Note

View the README.md here to learn about installing, setting up dependencies and importing notebooks in Zeppelin

DL4J Network Architectures

DL4J provides the following classes to configure networks:

'MultiLayerNetwork'
'ComputationGraph'

1. MultiLayerNetwork

'MultiLayerNetwork' consists of a single input layer and a single output layer with a stack of layers in between them.

2. ComputationGraph

'ComputationGraph' is used for constructing networks with a more complex architecture than 'MultiLayerNetwork'. It can have multiple input layers, multiple output layers and the layers in between can be connected through a direct acyclic graph.

Network Configurations

Whether you create 'MultiLayerNetwork' or 'ComputationGraph', you have to provide a network configuration to it through 'NeuralNetConfiguration.Builder'. 'NeuralNetConfiguration.Builder', as the name implies, provides a Builder pattern to configure a network. To create a 'MultiLayerNetwork', we build a 'MultiLayerConfiguraion' and for 'ComputationGraph', it's 'ComputationGraphConfiguration'.
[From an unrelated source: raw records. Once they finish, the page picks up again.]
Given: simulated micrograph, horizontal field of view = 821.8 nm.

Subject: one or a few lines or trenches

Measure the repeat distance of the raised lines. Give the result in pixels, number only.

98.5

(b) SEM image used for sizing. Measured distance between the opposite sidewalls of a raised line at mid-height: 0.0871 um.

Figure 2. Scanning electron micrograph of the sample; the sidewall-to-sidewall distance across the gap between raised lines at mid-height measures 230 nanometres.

The pattern goes like this: [High Level Configuration] -> [Configure Layers] -> [Pretraining and Backprop Configuration] -> [Build Configuration]

Required imports



In [3]:

    
import org.deeplearning4j.nn.api.OptimizationAlgorithm
import org.deeplearning4j.nn.conf.graph.MergeVertex
import org.deeplearning4j.nn.conf.layers.{DenseLayer, GravesLSTM, OutputLayer, RnnOutputLayer}
import org.deeplearning4j.nn.conf.{ComputationGraphConfiguration, MultiLayerConfiguration, NeuralNetConfiguration}
import org.deeplearning4j.nn.graph.ComputationGraph
import org.deeplearning4j.nn.multilayer.MultiLayerNetwork
import org.deeplearning4j.nn.weights.WeightInit
import org.nd4j.linalg.activations.Activation
import org.nd4j.linalg.learning.config.Nesterovs
import org.nd4j.linalg.lossfunctions.LossFunctions

Building a MultiLayerConfiguration



In [5]:

    
val multiLayerConf: MultiLayerConfiguration = new NeuralNetConfiguration.Builder()
  .seed(123).learningRate(0.1).iterations(1).optimizationAlgo(OptimizationAlgorithm.STOCHASTIC_GRADIENT_DESCENT).updater(new Nesterovs(0.9)) //High Level Configuration
  .list() //For configuring MultiLayerNetwork we call the list method
  .layer(0, new DenseLayer.Builder().nIn(784).nOut(100).weightInit(WeightInit.XAVIER).activation(Activation.RELU).build()) //Configuring Layers
  .layer(1, new OutputLayer.Builder().nIn(100).nOut(10).weightInit(WeightInit.XAVIER).activation(Activation.SIGMOID).build())
  .pretrain(false).backprop(true) //Pretraining and Backprop Configuration
  .build() //Building Configuration

What we did here?

- High Level Configuration

Function	Details
seed	For keeping the network outputs reproducable during runs by initializing weights and other network randomizations through a seed
learningRate	For identifying the network learning rate
iterations	For identifying the number of optimization iterations
optimizationAlgo	Optimization Algorithm to use for training. Run 'OptimizationAlgorithm.values().foreach { println }' to see different optimization algorithms that you can use.
updater	Algorithm to be used for updating the parameters

- Configuration of Layers

Here we are calling list() to get the 'ListBuilder'. It provides us the necessary api to add layers to the network through the 'layer(arg1, arg2)' function.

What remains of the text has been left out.